Voice of the Industry
The High Cost of Preventable Errors
By David Dodd
Published: May 3, 2010
It's no secret that the past several years have been difficult for many printing companies. The big problems - declining print sales and persistent low profit margins - have been discussed in a variety of venues. The recent recession has exacerbated the difficulties, but the underlying cause has been a fundamental shift in the ways we communicate. Therefore, we cannot depend on a general economic recovery to significantly improve printing company performance.
It's important to remember that, in this kind of environment, every aspect of business becomes more important. Rapid growth and high margins can hide many sins, but slow growth and low profits reduce the margin for error and magnify the importance of performing almost every business activity as close to perfection as possible.
So, this post is about rework. Or, more specifically, about eliminating the errors that create the need for rework. Just how important is this issue? The impact of rework on profits will vary from company to company, but it's fairly easy to illustrate the importance.

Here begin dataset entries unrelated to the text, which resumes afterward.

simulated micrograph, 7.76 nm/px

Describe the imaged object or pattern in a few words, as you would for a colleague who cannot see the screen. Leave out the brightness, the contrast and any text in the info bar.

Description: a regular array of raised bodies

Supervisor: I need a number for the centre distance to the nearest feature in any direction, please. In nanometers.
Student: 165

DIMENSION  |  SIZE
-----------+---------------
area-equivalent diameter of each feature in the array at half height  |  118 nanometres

Suppose, for example, that a company has a pre-tax profit margin of 5 percent, which means that the average profit margin on jobs is also 5 percent. The average job size in this company is $3,000, and the cost structure of the company is typical for a printing company. Column A in the following illustration shows the job profitability of the average job. The selling price is $3,000, and the profit on the job is $150 (5% of the selling price).
Now suppose that just prior to shipment, an error is discovered that requires this job to be completely redone. Column B in the above illustration shows the financial impact of this rework. The selling price is still $3,000, but now the cost of materials and outside services has doubled. Notice that the internal conversion costs in Column A and Column B are the same. To make my point in this example conservatively, I'm assuming that all conversion costs are fixed and that the company has sufficient unused capacity to redo the job without adding costs such as overtime work, etc.
Because of the rework, the job "profitability" becomes a loss of $900. Therefore, the total negative impact of the rework on profitability is $1,050 - the $150 the company should have earned plus the $900 loss the company actually sustained. That's bad enough, but here's the real significance. With a 5 percent net profit margin, the company will need to sell $21,000 of new business just to make up for the negative profit impact cased by the rework ($1,050 / 0.05).
Rework can be a huge profit drain in a printing company - a profit drain that most companies can ill-afford when replacement profits are hard to come by. Yet, despite its importance, many managers don't pay enough attention to rework or to the errors that create it.
Over the years, I've reviewed dozens of printing company financial statements, and I've rarely seen rework costs reported on the income statement. Rework costs are sometimes tracked in a job costing system, but the issue here is one of timeliness. By the time job cost reports are analyzed, several days or weeks may have elapsed since the error occurred that caused the rework. The people involved may have forgotten what happened and why.
The real tragedy here is that most of the errors that create the need for rework are preventable. To prevent these errors, a company needs three things:
- A system of quality processes and tools that are designed to prevent errors from occurring (or detect them as soon as possible)
- Employees that consistently follow the quality processes and use the quality tools
- When an error does occur, the company must have a process that identifies the root cause of the error and determines whether the error was caused by a flaw in a quality process or tool or a failure to use the process or tool in the right way
Most rework can be prevented. Given the impact that rework can have on profits, managers should take a close look at this important issue. In a slow-growth, low-margin business, even small improvements can significantly boost profits.